Wednesday, April 29, 2009

Forget Same Sex Marriage- Civil Unions are needed

I got a challenge to place this on my blog instead, as it expands beyond the idea of gay-vs-straight to the outright attack on 1950s middle class America by the upper class going on in economics right now.

In the 1950s, The United States experienced the greatest expansion of the middle class the world has ever seen. Despite the fact of the recession/stagflation of the 1970s, this peaked into a middle class that was greater than 50% of the population by the late 1970s.

Reagan started reversing this, by cutting the tax rates on the richest 5%. From the 1950s when a single individual could work 40 hours a week and provide for a family of four to six kids, in 2009 we are finding that both parents working can't even provide for a family of 2.1 kids.

With the coming depression, this is resulting in some new definitions of what is a family, and what is a household. Homelessness, multi-generational households, friends-with-benefits, couch surfing, and dare I say even polygamy, is all becoming more common as joblessness and foreclosure force more people into considering wider options for covering the basics of food, clothing, shelter, sanitation and health care.
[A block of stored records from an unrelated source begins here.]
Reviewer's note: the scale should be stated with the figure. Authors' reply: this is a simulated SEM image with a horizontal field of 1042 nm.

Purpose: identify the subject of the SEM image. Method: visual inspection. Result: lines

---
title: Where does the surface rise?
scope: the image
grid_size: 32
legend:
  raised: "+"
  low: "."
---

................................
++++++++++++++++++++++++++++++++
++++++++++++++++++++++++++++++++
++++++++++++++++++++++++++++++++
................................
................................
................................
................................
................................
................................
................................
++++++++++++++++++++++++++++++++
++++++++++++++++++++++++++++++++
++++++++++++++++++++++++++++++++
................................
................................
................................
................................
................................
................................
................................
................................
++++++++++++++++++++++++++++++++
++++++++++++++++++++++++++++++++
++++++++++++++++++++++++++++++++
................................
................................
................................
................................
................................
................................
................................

To that end, I propose this: I'm still not ready to move marriage beyond one man one woman, but I am ready to say, it's time for the State to exit the marriage business and enter the civil union business, for the widest possible idea of what is a civil union. We have database techniques that can list any number of partners on a contract now (we're not limited to the old non-expandable forms) and it's obvious that we need to expand the definition of what is a family, if only for economic purposes.

4 comments:

Theresa Seeber said...

Marriage is not simply about the economy, as you know and have made clear elsewhere. It is about love. As far as the state is concerned, it is their responsibility to deal with a whole gamut of issues related to marriage, such as retirements and insurance funds, as you have also stated elsewhere. I think as long as the state keeps its focus and the people keep their focus things will be smoother. Smoother yet not perfect, since I believe we humans have managed to develop a suicide machine like Brian McLaren discusses in his book "Everything Must Change." So I, one of the people, stand here with my heart ablazing and call out to the other people within my reach: Love your neighbor as yourself. Whether they be gay, straight, rich, poor, Christian or non, love them as you would like to be loved. Accept people to the table of God's love, His Kingdom which is not far-off - no it is here, now, today. Hear their stories, free them from oppression ... even the oppression of their own minds as they grapple with parts of themselves they cannot change.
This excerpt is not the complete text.